Colour Management Overview

The purpose of Colour management is to ensure predictable colour across image capture, retouching and distribution (screen, print, repro etc).

Colour management is a process that depends on a series of individual steps being done correctly across all devices and processes. Colour management only works as it should when each of these steps are done correctly.

An important keystone to colour management is a good quality screen calibration device, buying one and using it correctly will be a good start on the road to learning colour management.

Colour management is not fixed to any one standard, for instance the common photography monitor target of 6500K will not show a good colour preview for repro as the whitepoint is incorrect for the yellowish/redish paper stock used, this needs a setting of nearer 5000K.

Understanding the subtlety of colour management is a journey.

All items on the colour management page here on Copyrightimage are part of the chain, room lighting, materials, software settings and devices all play their part…


Scanning Overview

I have two scanners for jobs where images are supplied in analogue print or film form (Negatives and Transparencies).

These professional grade scanners allow me to make repro quality scans suitable for publication in books or magazines and also other large format uses.

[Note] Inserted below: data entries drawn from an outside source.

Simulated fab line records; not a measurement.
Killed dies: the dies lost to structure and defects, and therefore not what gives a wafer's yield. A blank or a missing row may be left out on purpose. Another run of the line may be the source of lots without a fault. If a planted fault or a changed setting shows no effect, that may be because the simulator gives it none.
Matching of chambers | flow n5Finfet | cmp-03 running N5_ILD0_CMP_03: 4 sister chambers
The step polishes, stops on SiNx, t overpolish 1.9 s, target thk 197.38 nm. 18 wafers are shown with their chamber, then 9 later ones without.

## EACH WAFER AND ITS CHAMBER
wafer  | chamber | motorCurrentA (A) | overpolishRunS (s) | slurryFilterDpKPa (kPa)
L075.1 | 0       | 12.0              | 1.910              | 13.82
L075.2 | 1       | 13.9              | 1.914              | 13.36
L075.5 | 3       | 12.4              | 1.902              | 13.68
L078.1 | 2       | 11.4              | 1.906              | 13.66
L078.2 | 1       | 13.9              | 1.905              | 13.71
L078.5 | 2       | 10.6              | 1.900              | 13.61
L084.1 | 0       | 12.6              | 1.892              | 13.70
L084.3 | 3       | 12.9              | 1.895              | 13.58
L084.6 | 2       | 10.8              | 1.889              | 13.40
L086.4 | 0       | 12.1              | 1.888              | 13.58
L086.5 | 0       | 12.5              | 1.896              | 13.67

For dedicated 35mm film scanning of either colour or black and white film I use a superb Nikon Super Coolscan 5000.
Nikon no longer manufacture this scanner but they are are capable of almost drum quality scans if used correctly. I drive the scanner using the original Nikon software which allows me to set 16x sampling for improved detail and smoothness in shadow areas.

The brand new Epson V850 Pro scanner allows me to make grain sharp scans of medium to large format film  (6cm x 6.45cm to 10″ x 8″)  as well as very high quality print scanning.